March 29, 2016

Black Bottom Archives as a Model for Legacy Preservation and Community-Building

The Black Bottom neighborhood in Detroit was located on the Near East Side, inscribed by Gratiot Avenue, Brush Street, Vernor Highway and the Grand Trunk railroad tracks. From the early 1900s until the 1950s, the neighborhood was Detroit’s burgeoning Black cultural hub. Following the mass migration to the North by Southern Black people, Black Bottom housed much of the Black population of the city and boasted hundreds of Black-owned businesses. Though the neighborhood was formed due in large part to racism and segregation, Black Bottom residents created an oasis of Black culture with the many nightclubs, theaters, grocers, schools, barbershops and stores that lined the residential and commercial streets and made up the popular strip on Hastings Street. This self-sustaining community of Black people in Detroit was an example of the success and vitality that are possible when community members support each other socially and economically.

Urban Renewal and the “New” Detroit

In 1954, the city’s call for redevelopment in the name of “urban renewal” and “beautification” spurred the construction of the I-375 freeway. The freeway, still there today, runs downtown and cuts directly through the area once known as Black Bottom. This development destroyed the neighborhood and the community that had been cultivated over decades. It caused hundreds of Black people and businesses to be displaced and created the first major diasporic shift of Black people in the city. Many Black people moved to other neighborhoods around Detroit, where they experienced racist lending and housing practices. One glaring example of segregation was the 8-Mile Wall, a six-foot structure erected to literally separate Black residents from white homeowners. The wall still stands today, and though no longer used as a racial divider, it serves to remind long-time Black residents of the displacement and separation that are part of the city’s legacy.

View of Chrysler Freeway in 1964, looking east from the roof of the City County Building. | Credit: Walter P. Reuther Library at Wayne State

This type of displacement is not unfamiliar to the Black Detroiters of today, as our city’s current revitalization creates another “new” Detroit. This present-day “rebirth” is causing the displacement of the (mostly Black) long term residents, homes and businesses that populate Cass Corridor, Downtown and Midtown. The narrative of Detroit is shifting from old and abandoned to young and revitalized, but native Detroiters are getting little say in how that narrative is shaped. We created the Black Bottom Archives as a way to give residents of the city the control of our own narrative. The next “new” Detroit assumes that Black Detroiters are long gone, but the Archives offers a way to assert our existence, showing the “new” Detroit we demand to be seen and heard, and are not forgotten or erased.

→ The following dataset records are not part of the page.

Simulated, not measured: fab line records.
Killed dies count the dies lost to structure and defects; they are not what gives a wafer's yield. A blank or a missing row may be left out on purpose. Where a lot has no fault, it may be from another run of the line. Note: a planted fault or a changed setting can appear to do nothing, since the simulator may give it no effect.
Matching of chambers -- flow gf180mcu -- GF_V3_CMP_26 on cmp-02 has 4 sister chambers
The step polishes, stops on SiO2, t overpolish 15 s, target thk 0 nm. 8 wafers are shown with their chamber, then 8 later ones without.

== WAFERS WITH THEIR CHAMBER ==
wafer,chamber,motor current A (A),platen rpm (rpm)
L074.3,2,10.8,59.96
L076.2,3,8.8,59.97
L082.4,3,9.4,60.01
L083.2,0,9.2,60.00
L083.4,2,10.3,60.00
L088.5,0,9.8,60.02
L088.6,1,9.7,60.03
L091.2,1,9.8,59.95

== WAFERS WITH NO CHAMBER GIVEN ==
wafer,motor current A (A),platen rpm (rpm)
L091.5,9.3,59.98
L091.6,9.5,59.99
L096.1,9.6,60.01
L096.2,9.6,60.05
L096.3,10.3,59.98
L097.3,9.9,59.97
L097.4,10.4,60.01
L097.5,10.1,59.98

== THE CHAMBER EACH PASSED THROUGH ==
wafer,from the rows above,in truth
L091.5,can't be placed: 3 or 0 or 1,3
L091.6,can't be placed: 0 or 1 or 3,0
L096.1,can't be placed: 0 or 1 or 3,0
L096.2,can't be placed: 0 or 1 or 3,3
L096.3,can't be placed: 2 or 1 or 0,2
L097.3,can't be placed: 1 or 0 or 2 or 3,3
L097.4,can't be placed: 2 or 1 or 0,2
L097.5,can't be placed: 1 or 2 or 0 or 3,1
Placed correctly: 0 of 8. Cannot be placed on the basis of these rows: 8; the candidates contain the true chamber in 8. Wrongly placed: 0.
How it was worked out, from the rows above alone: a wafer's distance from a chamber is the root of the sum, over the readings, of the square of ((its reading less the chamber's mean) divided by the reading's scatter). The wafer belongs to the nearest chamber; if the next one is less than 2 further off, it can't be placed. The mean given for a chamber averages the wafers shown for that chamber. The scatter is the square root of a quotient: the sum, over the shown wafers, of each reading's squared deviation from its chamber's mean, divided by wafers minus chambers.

What Is the Black Bottom Archives?

The Black Bottom Archives is an online magazine and community space that uses digital media to preserve the legacy of the historic Black Bottom neighborhood, while also creating and building new communities. This virtual platform allows Black Detroiters to hold space for themselves and speak from their perspectives about race and social justice, as well as share information like healthful living tips. In recognition of Detroit’s place as a historical influencer of music and popular culture, the Archives’ “Black Arts” section spotlights local artists through interviews, music streaming and photo galleries. This virtual community is amplified by our streaming of local podcasts and web series, providing members with the opportunity to share in the creative endeavors that exist in our city.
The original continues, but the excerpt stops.